Aro Lingma

Khyungchen Aro Lingma

The Consummate Garuda who tastes the Primordial ‘A’

This thangka, painted in 1998, shows Khyungchen Aro Lingma in the most radiant manner of any thangka so far produced. Khyungchen Aro Lingma was born with great ease, without making any sound. The first act she performed was to execute a long drawn out hiss, with her lips drawn up into wrathful aspect. She then performed a rTsa-rLung breathing exercise. This fulfilled the name given for her by Jomo Chhi’mèd Pema. The name given was Khandro Yeshé Réma, and this name applies to the phase of her life before she received the gTérma from Yeshé Tsogyel.

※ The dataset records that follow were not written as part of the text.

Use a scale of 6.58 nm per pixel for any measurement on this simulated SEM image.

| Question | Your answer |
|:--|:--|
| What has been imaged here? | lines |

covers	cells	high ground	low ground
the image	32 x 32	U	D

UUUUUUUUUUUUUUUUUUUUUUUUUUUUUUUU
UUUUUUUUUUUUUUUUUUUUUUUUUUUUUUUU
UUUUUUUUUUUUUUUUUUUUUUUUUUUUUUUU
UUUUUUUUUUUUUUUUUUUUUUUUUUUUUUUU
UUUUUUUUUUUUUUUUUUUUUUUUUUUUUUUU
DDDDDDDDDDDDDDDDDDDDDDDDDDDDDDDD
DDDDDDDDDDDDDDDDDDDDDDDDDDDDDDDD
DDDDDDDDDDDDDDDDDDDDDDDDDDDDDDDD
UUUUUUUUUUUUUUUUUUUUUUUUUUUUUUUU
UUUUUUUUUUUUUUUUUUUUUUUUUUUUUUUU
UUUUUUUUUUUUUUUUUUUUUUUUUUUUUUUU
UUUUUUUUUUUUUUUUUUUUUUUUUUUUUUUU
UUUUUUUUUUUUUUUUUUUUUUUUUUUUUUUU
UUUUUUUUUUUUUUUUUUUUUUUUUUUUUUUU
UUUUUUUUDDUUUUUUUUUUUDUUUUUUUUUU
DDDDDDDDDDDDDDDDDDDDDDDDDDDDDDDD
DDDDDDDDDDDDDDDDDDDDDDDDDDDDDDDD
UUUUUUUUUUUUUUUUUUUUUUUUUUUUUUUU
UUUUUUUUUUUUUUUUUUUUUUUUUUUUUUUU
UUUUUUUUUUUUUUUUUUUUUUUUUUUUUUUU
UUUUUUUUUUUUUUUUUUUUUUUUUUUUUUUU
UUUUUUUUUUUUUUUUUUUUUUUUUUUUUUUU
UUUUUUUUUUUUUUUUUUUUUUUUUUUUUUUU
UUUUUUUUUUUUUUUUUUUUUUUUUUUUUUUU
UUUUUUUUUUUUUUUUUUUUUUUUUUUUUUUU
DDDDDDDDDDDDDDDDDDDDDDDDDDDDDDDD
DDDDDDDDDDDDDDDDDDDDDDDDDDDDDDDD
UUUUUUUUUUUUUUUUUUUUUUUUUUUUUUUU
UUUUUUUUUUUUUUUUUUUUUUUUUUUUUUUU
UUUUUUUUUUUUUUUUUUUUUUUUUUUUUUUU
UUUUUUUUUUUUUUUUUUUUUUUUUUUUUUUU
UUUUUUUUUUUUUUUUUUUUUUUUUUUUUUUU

A great number of eagles appeared in the sky at her birth. They swooped and glided very close to her parents’ retreat cave entrance. All manner of sky phenomena appeared at her birth, including clouds shaped like yung-drungs and ga-kyils. Strong gusts of wind sprang up and subsided very quickly. The sun and moon were clearly visible in the sky at the same time. Her mother remained in a state of vision through the birth, in which she was physically assisted by her sang-yab Rang-rig Togden.

Aro Lingma slept a great deal as a child but always with her eyes wide open. It was not always easy to tell whether she was asleep or awake because often she would sleep sitting up without any support. She did not speak until she was five years old but then spoke fluently and without effort. Up until that point she simply listened to her mother and father practising or giving her instruction on practice. She was brought up entirely in retreat and never saw another child until she was an adult woman.

As a young girl, she would wander widely, in the mountains around her parents’ meditation cave. She would disappear whenever patrons came to visit and bring food and offerings to the couple. She expressly did not want anyone to see her apart from her parents, and they were happy to go along with her in this wish – particularly because it accorded with the predictions which Jomo Chhi’mèd Pema had made concerning their daughter. They never questioned anything that she did or wanted. She wanted very little and was mostly quiet apart from peals of loud and unexpected laughter.

She would sometimes be gone for several days and come back with accounts of having visited other realms and of having met Yeshé Tsogyel and Padmasambhava. Her parents instructed her in Trül-khor Naljor (Yantra yoga) from a very early age and she had mastered gTu-mo by the age of nine. She could not endure to wear clothes for most of the year until she was an adult and left the retreat cave. The name Réma, or cotton-wearing lady, predicted for her by Jomo Chhi’mèd Pema, related to the fact that she would find it easy to generate her own inner heat.